Some 4,000km from Japan, on a verdant, mangrove-lined island in south-eastern Bangladesh, sits one of the biggest and most controversial tests of Tokyo’s commitment to help phase out fossil fuels. Thanks to low-interest loans from the Japan International
Cooperation Agency, Bangladesh is currently building the Matarbari coal plant: a power complex set to be completed by 2024. And JICA, a government body, has been considering funding an expansion to the 10-year-old project, known as Matarbari Phase 2 — despite, earlier this year, saying it would work with Bangladesh “to promote a low- or zero-carbon transformation” of its energy economy.
This debate around the Matarbari plant embodies the tensions in Japan’s fossil-fuel policies. Its financing of coal power in developing countries risks falling out of step with moves to promote renewable energy at home and abroad.
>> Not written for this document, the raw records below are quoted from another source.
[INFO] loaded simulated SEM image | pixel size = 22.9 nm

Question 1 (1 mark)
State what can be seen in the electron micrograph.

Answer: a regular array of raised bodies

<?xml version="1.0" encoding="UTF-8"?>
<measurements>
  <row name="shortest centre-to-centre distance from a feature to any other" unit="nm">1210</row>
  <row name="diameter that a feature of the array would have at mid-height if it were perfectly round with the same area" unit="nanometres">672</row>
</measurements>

In Bangladesh — a low-lying country highly vulnerable to the effects of climate change, such as rising sea levels and erratic rainfall — the government of prime minister Sheikh Hasina has been backing coal to meet energy needs.
However, official enthusiasm for mega-projects such as Matarbari is waning as renewable alternatives become cheaper. Hasina’s government last month scrapped 10 of the coal-power plants it had planned. While the mooted Matarbari Phase 2 project was not officially among them, analysts say it is looking less and less viable.